As two ISIS militants faced a judge in Virginia, Diane Foley listened from home through a muffled phone connection. She strained to make out the voices of the men that prosecutors say kidnapped her son before he was murdered.
Alexanda Kotey and El Shafee Elsheikh are accused of belonging to an ISIS cell known as "the Beatles", an incongruously lighthearted nickname for four Britons blamed for the jailing, torture and murder of western hostages in Syria.
After geopolitical breakthroughs and stalemates, military action in Syria and court fights in London, the US Justice Department's most significant terrorism prosecution in years got under way at last in October.
For Ms Foley, who months earlier pleaded with Attorney General William Barr to secure justice by forswearing the death penalty, it felt miraculous that the case was happening at all.
“We’d met so many blocks over the years, I couldn’t believe it was happening,” she said.
“I was in awe of it, really, and almost didn’t trust it. Is this really happening?”

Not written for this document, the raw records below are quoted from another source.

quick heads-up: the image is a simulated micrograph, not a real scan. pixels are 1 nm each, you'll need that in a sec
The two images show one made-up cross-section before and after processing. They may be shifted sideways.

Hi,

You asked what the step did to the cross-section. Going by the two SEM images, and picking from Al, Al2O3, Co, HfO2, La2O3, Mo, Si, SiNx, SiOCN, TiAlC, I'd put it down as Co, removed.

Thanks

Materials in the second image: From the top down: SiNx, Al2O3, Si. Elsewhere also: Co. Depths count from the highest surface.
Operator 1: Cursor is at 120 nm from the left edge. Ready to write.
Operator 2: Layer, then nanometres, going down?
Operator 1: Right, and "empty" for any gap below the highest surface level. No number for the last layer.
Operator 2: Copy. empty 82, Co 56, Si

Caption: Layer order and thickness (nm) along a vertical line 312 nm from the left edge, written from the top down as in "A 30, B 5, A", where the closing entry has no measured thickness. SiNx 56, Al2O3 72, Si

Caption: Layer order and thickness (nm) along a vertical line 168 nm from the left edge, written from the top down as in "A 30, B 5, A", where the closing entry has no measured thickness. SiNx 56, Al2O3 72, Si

The prosecution is a counter-terrorism success in the waning months of the Trump administration. But it almost did not happen.
Interviews with 11 people connected to the case make clear the hurdles along the way, including a death penalty dispute that required two normally close allies, the US and UK, to navigate fundamental differences in criminal justice systems.
In the end, the interviews show, grieving families reached a gradual consensus to take capital punishment off the table, while a key commitment by Mr Barr to do the same enabled the US to obtain crucial evidence it needed.
“There was never a time when I thought we didn’t have any case,” said John Demers, assistant attorney general for national security.
“We didn’t want to bring them here unless we had really good charges, a really strong case, and ultimately expected a conviction that was going to result in a very significant prison sentence.”
The group of militants, called “the Beatles” by their captives because of their British accents, came to embody ISIS barbarism with the 2014 release of grisly propaganda videos depicting the beheadings of American hostages.
The first showed James Foley, who was captured as a freelance journalist covering Syria's civil war, kneeling in the desert in an orange jumpsuit beside a masked man in black brandishing a knife.
An air strike subsequently killed that man, known as Jihadi John, the group's most notorious member. Another member was prosecuted in Turkey.
Kotey and Elsheikh were captured in Syria in 2018 by US-backed Syrian forces.
Officials at the Justice Department weighed up whether the men should be tried in the UK or US, or even transferred to the US military prison at Guantanamo Bay in Cuba.
US authorities initially leaned towards a UK prosecution. Britain accumulated compelling evidence and US policy encouraged other nations to repatriate and prosecute their citizens who joined ISIS.
But the UK, which stripped the men of their citizenship, resisted hosting the trial, in part over concerns about the ability to obtain convictions and issue significant prison terms.
British authorities also imposed a condition on any prosecution the US might bring, refusing to share evidence without assurances the US would not seek the death penalty, which has long been abolished in the UK.
But US officials considered such evidence vital.
The UK relented eventually, agreeing to share evidence without the assurances. But Elsheikh's mother sued and, last March, a British court effectively blocked the sharing of evidence.
Despite the ruling, prosecutors pressed forward. George Zachary Terwilliger, US attorney for the Eastern District of Virginia, whose office is handling the prosecution, argued internally that getting the men to the US was more important than leaving the death penalty on the table.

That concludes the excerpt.